Takes a unit-less value in seconds, or a time span value such as
"5min 20s". Pass "0" to disable the timeout logic. Defaults to
DefaultTimeoutStartSec= from the manager configuration file, except
when Type=oneshot is used, in which case the timeout is disabled by
default (see [systemd-system.conf(5)](http://www.dsm.fordham.edu/cgi-bin/man-cgi.pl?topic=systemd-system.conf&sect=5)).
I already try before , this values I show was just other test…
At first time I’ve set I use “3min 30s”… and got same effect.
Always the systemd “abort” the start of the service in 30 seconds…
Am wondering if your two custom commands might be conflicting with each other. Have you tried running only one or the other?
JobTimeoutSec
TimeoutStartSec
Also, don’t forget to run the following after any modifications to any Service Unit files else your changes won’t take (forgetting this leads to a lot of lost time)
Without knowing why your systemd setting isn’t working,
Maybe you should consider splitting out the backup creation from your existing job (ie create 2 smaller jobs from the one large job). Since the backup creation is likely the only thing causing the job to run exceedingly long, when you actually try to startup the mysql service the default startup values should not be exceeded.

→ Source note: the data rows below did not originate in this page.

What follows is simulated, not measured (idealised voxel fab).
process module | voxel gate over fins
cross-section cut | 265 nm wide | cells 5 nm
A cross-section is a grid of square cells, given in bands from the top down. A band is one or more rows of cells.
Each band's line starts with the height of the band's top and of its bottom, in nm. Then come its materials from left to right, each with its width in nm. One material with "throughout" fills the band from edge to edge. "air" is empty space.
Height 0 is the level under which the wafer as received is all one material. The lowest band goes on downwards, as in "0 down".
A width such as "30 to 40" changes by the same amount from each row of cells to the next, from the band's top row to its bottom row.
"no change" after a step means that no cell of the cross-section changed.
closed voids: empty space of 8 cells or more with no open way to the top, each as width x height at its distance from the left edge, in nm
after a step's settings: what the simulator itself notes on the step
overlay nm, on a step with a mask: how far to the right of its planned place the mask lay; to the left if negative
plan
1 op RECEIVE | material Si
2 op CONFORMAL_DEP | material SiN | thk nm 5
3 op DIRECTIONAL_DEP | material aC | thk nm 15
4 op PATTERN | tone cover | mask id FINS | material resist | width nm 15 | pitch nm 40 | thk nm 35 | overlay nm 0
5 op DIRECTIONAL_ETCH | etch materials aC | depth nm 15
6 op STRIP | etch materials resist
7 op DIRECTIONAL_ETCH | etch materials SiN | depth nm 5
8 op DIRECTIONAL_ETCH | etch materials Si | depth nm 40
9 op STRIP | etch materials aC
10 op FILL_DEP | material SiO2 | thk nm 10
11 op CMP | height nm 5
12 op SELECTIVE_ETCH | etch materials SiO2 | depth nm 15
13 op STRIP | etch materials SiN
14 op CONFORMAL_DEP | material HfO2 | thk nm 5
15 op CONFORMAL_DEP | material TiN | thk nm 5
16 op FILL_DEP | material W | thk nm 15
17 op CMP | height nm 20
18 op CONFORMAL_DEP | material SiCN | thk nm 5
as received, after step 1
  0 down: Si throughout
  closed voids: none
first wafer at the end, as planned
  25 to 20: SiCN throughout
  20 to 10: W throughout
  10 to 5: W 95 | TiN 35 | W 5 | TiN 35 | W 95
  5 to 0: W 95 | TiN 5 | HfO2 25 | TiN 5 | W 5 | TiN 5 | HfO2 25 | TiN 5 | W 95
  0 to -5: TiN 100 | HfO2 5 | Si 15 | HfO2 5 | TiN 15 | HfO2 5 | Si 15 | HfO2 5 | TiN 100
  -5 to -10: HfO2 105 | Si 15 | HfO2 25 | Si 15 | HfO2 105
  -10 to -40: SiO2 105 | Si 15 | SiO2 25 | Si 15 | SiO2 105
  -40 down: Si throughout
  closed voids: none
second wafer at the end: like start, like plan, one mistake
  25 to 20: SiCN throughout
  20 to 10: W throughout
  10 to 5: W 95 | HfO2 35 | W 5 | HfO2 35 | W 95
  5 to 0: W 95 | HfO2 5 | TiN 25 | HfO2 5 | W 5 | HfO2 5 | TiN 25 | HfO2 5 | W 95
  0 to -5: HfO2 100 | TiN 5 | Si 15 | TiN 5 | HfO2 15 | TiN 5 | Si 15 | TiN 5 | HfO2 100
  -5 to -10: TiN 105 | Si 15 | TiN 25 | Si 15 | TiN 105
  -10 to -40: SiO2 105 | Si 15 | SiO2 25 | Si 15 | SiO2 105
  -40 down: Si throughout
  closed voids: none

It’s probably better practice anyway to configure multiple small jobs rather than one large job anyway, it should also run more efficiently.
As I understand; you physically copy /var/lib/mysql/* database files back, then restart MariaDB in order for it to go through recovery cycle.
Stupid question;
Why don’t you simply mysqldump with routines and then restore it as opposed to physically copying data? I don’t really see the benefit in restoring the files physically.
Don’t worry , isn’t stupid question since I don’t explain all context before. (my focus here is only systemctl , not mysql db)
This database run a Zabbix Server (IT services monitor) , so it have high volume of transactions by second (collecting data from hosts) and not should have any fault or performance issue.
To run mysqldump I need lock the database to keep the integrity of the data and it affect considerable the performance of MySQL and the server .
I need keep simple and reduce any overhead to backup all data and avoid affect the server performance (or consequently it affect the Zabbix monitor and trigger false alarms to all IT staff)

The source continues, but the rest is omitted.